Following an extensive makeover, the gallery has re-opened the former Café Modern Two, as Paolozzi’s Kitchen.

In partnership with the gallery, Heritage Portfolio has worked closely to develop a striking new look for the café, with the interiors and menu both inspired by  Eduardo Paolozzi.

Paolozzi was especially recognised for his contribution to Pop Art and has a permanent exhibition at Modern Two.

Paolozzi’s Kitchen aims to create a fusion between culture and food, bringing together Eduardo’s heritage with a quirky, Scottish twist.

Image supplied

The menu features a variety of Italian influenced dishes, and sharing plates created with locally sourced produce to provide a refreshing sociable dining experience with a cultural backdrop.

Some of the hero dishes from the new menu include haggis lasagne, slow cooked venison ragu and panettone bread and butter pudding.

Set around Paolozzi’s 24ft high Vulcan sculpture, the new concept for the 72 cover restaurant pays homage to the renowned Scottish artist and sculptor who donated a large collection of his lifetime works to the gallery.

In 1999, one of the reasons Modern Two (previously known as the Dean Gallery) opened, was to display his collection; it therefore felt in keeping that the new restaurant complemented and acknowledged his significant contribution, as well as his influence on the Pop Art movement.

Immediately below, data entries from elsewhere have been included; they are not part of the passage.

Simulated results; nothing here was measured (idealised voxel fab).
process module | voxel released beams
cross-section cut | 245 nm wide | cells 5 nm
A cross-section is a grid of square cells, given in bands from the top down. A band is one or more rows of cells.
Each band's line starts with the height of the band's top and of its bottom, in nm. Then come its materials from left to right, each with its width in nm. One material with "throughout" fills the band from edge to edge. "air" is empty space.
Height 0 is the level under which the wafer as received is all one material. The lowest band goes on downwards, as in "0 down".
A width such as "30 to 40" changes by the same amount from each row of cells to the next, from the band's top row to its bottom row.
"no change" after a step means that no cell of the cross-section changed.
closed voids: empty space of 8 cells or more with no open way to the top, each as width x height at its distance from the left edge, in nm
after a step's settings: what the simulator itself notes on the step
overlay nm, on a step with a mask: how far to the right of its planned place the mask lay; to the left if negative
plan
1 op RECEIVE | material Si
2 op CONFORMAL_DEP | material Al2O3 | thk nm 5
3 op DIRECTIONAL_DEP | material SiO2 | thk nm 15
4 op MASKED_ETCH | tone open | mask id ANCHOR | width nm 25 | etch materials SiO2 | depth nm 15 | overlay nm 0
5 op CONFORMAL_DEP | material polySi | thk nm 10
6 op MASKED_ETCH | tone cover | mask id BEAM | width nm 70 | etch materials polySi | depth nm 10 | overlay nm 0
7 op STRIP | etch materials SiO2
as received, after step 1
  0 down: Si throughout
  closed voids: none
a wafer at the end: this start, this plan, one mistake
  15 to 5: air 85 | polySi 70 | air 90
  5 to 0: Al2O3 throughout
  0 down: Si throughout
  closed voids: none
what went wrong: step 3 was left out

Siobhan Leith, Head of Marketing at Heritage Portfolio said: “Paolozzi’s Kitchen is the perfect fusion of Eduardo’s roots, serving classic Italian dishes made with seasonal and local Scottish produce to create a social dining experience.

“As one of Scotland’s most celebrated artists and someone whose work is very much at the heart of Modern Two, it therefore  felt right to pay tribute to Paolozzi’s work in everything from the dishes and design of the menu, down to the colourful pop art inspired interior of the cafe.”